Airflow External sensor gets stuck at poking

2019-06-17 06:28发布

问题:

I want one dag starts after completion of another dag. one solution is using external sensor function, below you can find my solution. the problem I encounter is that the dependent dag is stuck at poking, I checked this answer and made sure that both of the dags runs on the same schedule, my simplified code is as follows: any help would be appreciated. leader dag:

from airflow import DAG
from airflow.operators.bash_operator import BashOperator
from datetime import datetime, timedelta


default_args = {
   'owner': 'airflow',
   'depends_on_past': False,
   'start_date': datetime(2015, 6, 1),
   'retries': 1,
   'retry_delay': timedelta(minutes=5),



 }

 schedule = '* * * * *'

 dag = DAG('leader_dag', default_args=default_args,catchup=False, 
 schedule_interval=schedule)

t1 = BashOperator(
   task_id='print_date',
   bash_command='date',
   dag=dag)

the dependent dag:

from airflow import DAG
from airflow.operators.bash_operator import BashOperator
from datetime import datetime, timedelta
from airflow.operators.sensors import ExternalTaskSensor


default_args = {
    'owner': 'airflow',
    'depends_on_past': False,
    'start_date': datetime(2018, 10, 8),
    'retries': 1,
    'retry_delay': timedelta(minutes=5),


}
schedule='* * * * *'
dag = DAG('dependent_dag', default_args=default_args, catchup=False, 
schedule_interval=schedule)

 wait_for_task = ExternalTaskSensor(task_id = 'wait_for_task', 
 external_dag_id = 'leader_dag', external_task_id='t1', dag=dag)

 t1 = BashOperator(
     task_id='print_date',
     bash_command='date',
      dag=dag)

 t1.set_upstream(wait_for_task)

the log for leader_dag:

the log for dependent dag:

回答1:

First the task_id in the leader_dag is named print_date but you setup your dependent_dag with a task wait_for_task which is waiting on leader_dag's task named t1. There is no task named t1. What you assigned it to in the py file is not relevant, nor used in the Airflow db and transversely by the sensor. It should be waiting on task name print_date.

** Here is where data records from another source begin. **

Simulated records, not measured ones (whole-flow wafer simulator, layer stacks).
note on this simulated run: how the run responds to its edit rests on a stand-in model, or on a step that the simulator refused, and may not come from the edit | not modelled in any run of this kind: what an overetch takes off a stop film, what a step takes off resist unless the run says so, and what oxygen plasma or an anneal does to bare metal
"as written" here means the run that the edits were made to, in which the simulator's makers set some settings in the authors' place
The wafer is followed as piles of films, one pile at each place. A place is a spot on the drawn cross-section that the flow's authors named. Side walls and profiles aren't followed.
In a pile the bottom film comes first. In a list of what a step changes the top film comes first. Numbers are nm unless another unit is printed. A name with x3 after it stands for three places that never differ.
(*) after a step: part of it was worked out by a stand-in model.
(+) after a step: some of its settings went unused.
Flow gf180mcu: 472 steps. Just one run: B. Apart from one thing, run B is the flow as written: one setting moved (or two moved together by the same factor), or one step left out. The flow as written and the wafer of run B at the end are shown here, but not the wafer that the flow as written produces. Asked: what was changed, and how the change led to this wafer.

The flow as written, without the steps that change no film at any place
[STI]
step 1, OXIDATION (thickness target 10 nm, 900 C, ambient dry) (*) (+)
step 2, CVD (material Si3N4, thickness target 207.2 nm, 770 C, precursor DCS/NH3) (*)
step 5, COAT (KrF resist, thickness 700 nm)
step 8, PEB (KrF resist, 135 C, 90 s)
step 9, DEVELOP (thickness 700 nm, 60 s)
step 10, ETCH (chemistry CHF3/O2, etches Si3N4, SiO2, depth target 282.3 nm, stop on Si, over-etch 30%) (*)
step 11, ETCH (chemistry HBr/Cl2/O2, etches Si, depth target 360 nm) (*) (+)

Second your logs do not line up in which leader_dag run you show for what the dependent_dag is waiting for.

Finally, I can't recommend you use Airflow to schedule tasks every minute. Certainly not two dependent tasks together. Consider writing streaming jobs in a different system like Spark, or rolling your own Celery or Dask environment for this.

You could also avoid the the ExternalTaskSensor by adding a TriggerDagRunOperator to the end of your leader_dag to trigger the dependent_dag, and removing the schedule from that by setting the schedule_interval to None.

What I see in your logs is a log for the leader from 2018-10-13T19:08:11. This at best would be the dagrun for execution_date 2018-10-13 19:07:00 because the minute period starting 19:07 ends at 19:08 which is the earliest it can be scheduled. And I see some delay between scheduling and execution of about 11 seconds if this is the case. However there can be multiple minutes of scheduling lag in Airflow.

I also see a log from the dependent_dag which runs from 19:14:04 to 19:14:34 and is looking for the completion of the corresponding 19:13:00 dagrun. There's no indication that your scheduler is lag free enough to have started the 19:13:00 dagrun of leader_dag by 19:14:34. You could have better convinced me if you showed it poking for 5 minutes or so. Of course it's never going to sense leader_dag.t1 because that isn't what you named the tasks shown.

So, Airflow has scheduling delay, If you had a few 1000 dags in the system, it might be higher than 1 minute, such that a with catchup=False you're going to get some runs following each other IE 19:08, 19:09 and some runs that skip a minute (or 6) like 19:10 followed by 19:16 can happen, and since the delay is a bit random on a dag-by-dag basis, you might get unaligned runs with the sensor waiting for ever, EVEN if you have the correct task id to wait for:

 wait_for_task = ExternalTaskSensor(
     task_id='wait_for_task', 
     external_dag_id='leader_dag',
-    external_task_id='t1',
+    external_task_id='print_date',
     dag=dag)


回答2:

While using ExternalTaskSensor you have to give both DAGs the same starting date. If that does not work for your use case then you need to use execution_delta or execution_date_fn in your ExternalTaskSensor.